Artist's mural lends color to home of Manchester MakerspaceBy DOUG ALDEN
New Hampshire Union Leader October 06. 2016 12:31AM
MANCHESTER — A city artist is sprucing up the front of the new home of a nonprofit collaborative of inventors, artists and tinkerers of all varieties.
James Chase, an instructor at the New Hampshire Institute of Art, is painting a mural this week at Manchester Makerspace in the old Gaslight District.
Chase was the winner in a summer contest to design and paint a mural on a roll-up garage door at 36 Old Granite St., an old industrial building just west of Southern New Hampshire University Arena.

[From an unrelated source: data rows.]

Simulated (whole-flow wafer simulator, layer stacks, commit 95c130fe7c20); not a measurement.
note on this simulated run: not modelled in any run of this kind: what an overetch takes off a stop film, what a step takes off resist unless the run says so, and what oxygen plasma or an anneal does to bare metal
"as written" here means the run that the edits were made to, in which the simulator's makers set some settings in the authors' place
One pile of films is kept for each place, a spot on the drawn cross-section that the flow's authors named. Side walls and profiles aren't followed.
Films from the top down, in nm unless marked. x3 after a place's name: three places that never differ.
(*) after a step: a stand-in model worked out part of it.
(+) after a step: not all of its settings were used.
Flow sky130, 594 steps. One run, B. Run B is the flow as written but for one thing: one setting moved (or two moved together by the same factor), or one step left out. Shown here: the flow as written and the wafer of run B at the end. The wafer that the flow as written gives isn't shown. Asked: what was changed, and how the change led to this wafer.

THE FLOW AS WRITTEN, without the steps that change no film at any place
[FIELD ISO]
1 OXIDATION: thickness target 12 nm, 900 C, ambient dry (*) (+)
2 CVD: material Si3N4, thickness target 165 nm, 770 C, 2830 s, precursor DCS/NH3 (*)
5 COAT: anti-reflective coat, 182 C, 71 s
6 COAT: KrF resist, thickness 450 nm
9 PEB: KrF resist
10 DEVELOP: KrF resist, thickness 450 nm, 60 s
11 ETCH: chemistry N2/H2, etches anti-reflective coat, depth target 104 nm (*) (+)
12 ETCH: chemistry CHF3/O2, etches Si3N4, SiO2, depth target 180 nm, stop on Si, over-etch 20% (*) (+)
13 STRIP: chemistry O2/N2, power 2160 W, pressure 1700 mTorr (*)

“I had to come up with a proposal and think about how my piece related with the energy of the workspace,” Chase said Wednesday, taking a quick break from the project.
Chase, who teaches printmaking at NHIA, said he’s getting help later this week from some of his students and the “little brother” he mentors in the Big Brothers Big Sisters program.
Chase, who grew up in Manchester, said the contest appealed to him as a way to help revive an area of his hometown and inspire others interested in the art.
“Being an educator I think it’s important to mentor and to give back,” said Chase, a 2001 graduate of Central High School. “I think Manchester as a whole — its history — has been one of resurgence and coming back many times. I used to come down here in the 90s to skateboard when this place was empty.”
Chase’s design includes plans for six panels to cover what used to be windows on the second floor. The windows were filled in with bricks years ago and painted a shade of red that doesn’t quite match the original brickwork of the building.
“It just really fit the space in terms of the idea of bringing artists from the community together,” said Dan Berube, a member of the Manchester Arts Commission and board member at Makerspace.
Chase’s mural is going on the roll-up door on the north side of the building leading to the industrial area Makerspace has set up inside. Makerspace has been in the location about three months and has grown to almost 40 members, president Dan Perrinez said.
Makerspace is a cooperative offering members a place to be creative. Members have access to the space and the machinery, including lathes, 3-D printers and an industrial welder.